Foreign trade in meat
Foreign trade in meat reached a new record in 2016, comfortably surpassing 5 billion euros in exports, which also broke past the barrier of 2 million tons of meats and processed products sold in markets around the world.
This spectacular data confirms that the meat industry has gone from zero sales abroad to become the leading exporter in Spain's agri-food industry and a top player in the global market for meat products in a little more than 25 years.
The Spanish meat sector exported 2.27 million tons of meat and processed products of all kinds in 2016, with a value of 5.562 billion euros, to markets all over the world, reflecting growth of 16.7% in volume and 14.8% in value with respect to 2015 and with a very positive trade surplus of 494%.
These outstanding figures are based in large part on the exceptional performance of the pork sector, in which Spain is already one of the four largest global exporters, along with Germany, the US and Denmark.
A total of 1,490,036 tons of pork were exported in 2016, worth 3.207 billion euros (another record, breaking the 3 billion euro barrier), reflecting 18.8% growth in volume and 18.6% in value, as well as very good results for processed products: 182,566 tons (+6.2%) and 1.150 billion euros (+6.7%).

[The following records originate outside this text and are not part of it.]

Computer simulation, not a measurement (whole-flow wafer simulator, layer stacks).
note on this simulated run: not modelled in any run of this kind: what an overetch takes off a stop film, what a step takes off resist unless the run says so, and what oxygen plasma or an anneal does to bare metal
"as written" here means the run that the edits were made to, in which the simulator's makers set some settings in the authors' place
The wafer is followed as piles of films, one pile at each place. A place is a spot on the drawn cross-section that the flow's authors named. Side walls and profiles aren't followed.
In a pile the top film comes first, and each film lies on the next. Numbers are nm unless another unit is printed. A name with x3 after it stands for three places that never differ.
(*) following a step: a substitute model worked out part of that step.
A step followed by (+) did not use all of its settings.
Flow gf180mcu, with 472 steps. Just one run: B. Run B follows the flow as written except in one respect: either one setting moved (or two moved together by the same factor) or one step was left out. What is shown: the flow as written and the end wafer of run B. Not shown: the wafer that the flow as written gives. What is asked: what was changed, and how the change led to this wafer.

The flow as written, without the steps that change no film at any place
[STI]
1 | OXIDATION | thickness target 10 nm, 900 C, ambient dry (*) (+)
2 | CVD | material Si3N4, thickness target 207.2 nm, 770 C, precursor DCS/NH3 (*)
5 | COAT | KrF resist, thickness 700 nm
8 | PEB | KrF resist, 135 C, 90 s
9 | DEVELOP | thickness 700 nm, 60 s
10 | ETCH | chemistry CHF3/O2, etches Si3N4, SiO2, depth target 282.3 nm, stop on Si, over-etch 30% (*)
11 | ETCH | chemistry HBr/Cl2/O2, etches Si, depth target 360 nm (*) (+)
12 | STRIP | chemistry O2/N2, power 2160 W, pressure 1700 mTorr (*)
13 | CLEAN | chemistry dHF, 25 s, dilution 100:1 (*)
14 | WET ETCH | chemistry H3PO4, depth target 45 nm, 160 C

It's also worth noting the considerable growth in offal exports: 396,539 tons (+21.4%), worth 447 million euros (+26.3%).
As for beef, the trade balance for meat and offal exports was also positive, with a record 169,539 tons exported (+4.0%), reinforcing the notable improvement achieved in 2015, and obtaining 610 million euros, up 7.1% year-on-year.
The bulk of Spanish exports still go to the European Union, and of those, most head to France, Germany, Portugal and Italy. To that end, the sector has two notable challenges in this area: increasing sales to non-EU markets, and boosting exports of our products with added value, i.e. those that make us stand out from our rivals in international markets, starting with emblematic Spanish products such as Ibérico and Serrano ham.
In this regard, it's worth noting that (pending definitive data at year-end) around 44% of total exports of meat, offal and pork fat were sold to non-EU countries, up 50% year-on-year. China is the main importer of Spanish pork, ahead of France, Italy, and Portugal, together with other large Asian markets such as Japan and South Korea.
In the case of beef, less than 10% of sales head to non-EU countries, reflecting the potential that beef and sheep as those segments focus on internationalization. To that end, the Spanish market must gain a foothold in important markets that are banned at the moment where other rival countries are selling their products.
The industry is asking the Spanish authorities to focus on finding a way to enter those countries and to unify the administrative powers that make the Spanish sector more competitive and eliminate inefficiencies in international business.